Some developers collapsed and others defaulted on billions of dollars of debts to Chinese and foreign bond investors. Evergrande has said it has 2.3 trillion yuan ($330 billion) in assets but was struggling to convert that into cash to repay lenders.
Local governments took over some unfinished projects to make sure families got apartments that already were paid for.
In the final quarter of 2022, bond sales by developers rose 22% compared with a year earlier to 120 billion yuan ($17.5 billion), according to Pan. He said bank loans for real estate development also increased.
Meanwhile, the central bank governor said Beijing plans to keep the politically sensitive exchange rate of its yuan stable after it tumbled to a 14-year low against the U.S. dollar in September.

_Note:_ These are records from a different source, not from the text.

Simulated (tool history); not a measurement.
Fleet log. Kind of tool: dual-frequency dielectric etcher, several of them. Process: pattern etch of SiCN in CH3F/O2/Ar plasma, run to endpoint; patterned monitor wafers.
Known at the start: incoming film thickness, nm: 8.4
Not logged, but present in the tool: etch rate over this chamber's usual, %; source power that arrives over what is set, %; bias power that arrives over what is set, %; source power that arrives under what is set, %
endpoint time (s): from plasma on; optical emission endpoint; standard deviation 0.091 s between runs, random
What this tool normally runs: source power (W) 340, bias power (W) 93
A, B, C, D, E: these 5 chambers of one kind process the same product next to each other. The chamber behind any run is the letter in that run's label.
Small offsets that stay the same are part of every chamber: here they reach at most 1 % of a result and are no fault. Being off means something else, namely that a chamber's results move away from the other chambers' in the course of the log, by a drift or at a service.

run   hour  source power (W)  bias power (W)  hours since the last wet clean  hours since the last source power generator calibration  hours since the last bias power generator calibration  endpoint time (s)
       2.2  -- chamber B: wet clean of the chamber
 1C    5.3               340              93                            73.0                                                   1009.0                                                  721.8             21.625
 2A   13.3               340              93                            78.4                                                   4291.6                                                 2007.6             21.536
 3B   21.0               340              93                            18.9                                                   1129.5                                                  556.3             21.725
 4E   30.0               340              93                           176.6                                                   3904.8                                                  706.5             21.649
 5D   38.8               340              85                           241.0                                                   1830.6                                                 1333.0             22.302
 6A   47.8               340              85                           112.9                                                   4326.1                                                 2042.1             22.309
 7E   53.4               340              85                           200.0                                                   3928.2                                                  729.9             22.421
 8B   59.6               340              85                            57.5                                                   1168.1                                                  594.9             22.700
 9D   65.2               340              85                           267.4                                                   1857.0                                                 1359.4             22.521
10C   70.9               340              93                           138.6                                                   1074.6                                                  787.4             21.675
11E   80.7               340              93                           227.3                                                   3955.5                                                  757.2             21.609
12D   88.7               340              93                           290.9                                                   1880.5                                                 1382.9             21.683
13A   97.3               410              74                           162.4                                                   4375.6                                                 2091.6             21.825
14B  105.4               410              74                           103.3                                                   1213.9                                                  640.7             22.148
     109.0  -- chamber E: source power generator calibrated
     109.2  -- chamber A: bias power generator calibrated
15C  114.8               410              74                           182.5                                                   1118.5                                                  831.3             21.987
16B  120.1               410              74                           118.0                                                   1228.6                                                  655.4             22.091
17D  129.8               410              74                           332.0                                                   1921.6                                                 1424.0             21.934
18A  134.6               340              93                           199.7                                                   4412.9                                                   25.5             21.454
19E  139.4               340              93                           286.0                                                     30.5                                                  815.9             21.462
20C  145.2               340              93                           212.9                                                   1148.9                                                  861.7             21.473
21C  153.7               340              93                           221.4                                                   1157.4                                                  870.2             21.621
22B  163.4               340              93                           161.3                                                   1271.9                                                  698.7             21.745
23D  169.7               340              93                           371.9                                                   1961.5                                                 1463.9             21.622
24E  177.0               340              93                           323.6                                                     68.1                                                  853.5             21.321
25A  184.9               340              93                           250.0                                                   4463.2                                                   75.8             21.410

The exchange rate “will remain basically stable at a reasonable and balanced level,” Yi Gang said at the event with Pan.
The central bank intervened to stop the yuan’s slide after traders shifted money into dollars to profit from Federal Reserve interest rate hikes.
The exchange rate might face further pressure because more U.S. rate hikes are expected to cool economic activity and stubbornly high inflation while Beijing is easing lending controls to shore up sluggish economic growth.
A weaker yuan helps Chinese exporters by making their goods cheaper for foreign buyers, but it encourages capital to flow abroad. That raises borrowing costs in China.
The People's Bank of China allows the yuan to trade within a narrow band around a rate set each morning. The central bank has tried to improve the financial system’s efficiency by making that mechanism more flexible but has backtracked to stop big changes in the exchange rate.
Yi, a former economics professor at Indiana University, and other People's Bank leaders are due to be replaced this month in a once-a-decade change of government that will install supporters of Chinese leader Xi Jinping in key economic posts.
Yi noted the yuan has fallen below the symbolically significant level of seven to the dollar three times.
“The stability of economic and social expectations is very important,” he said.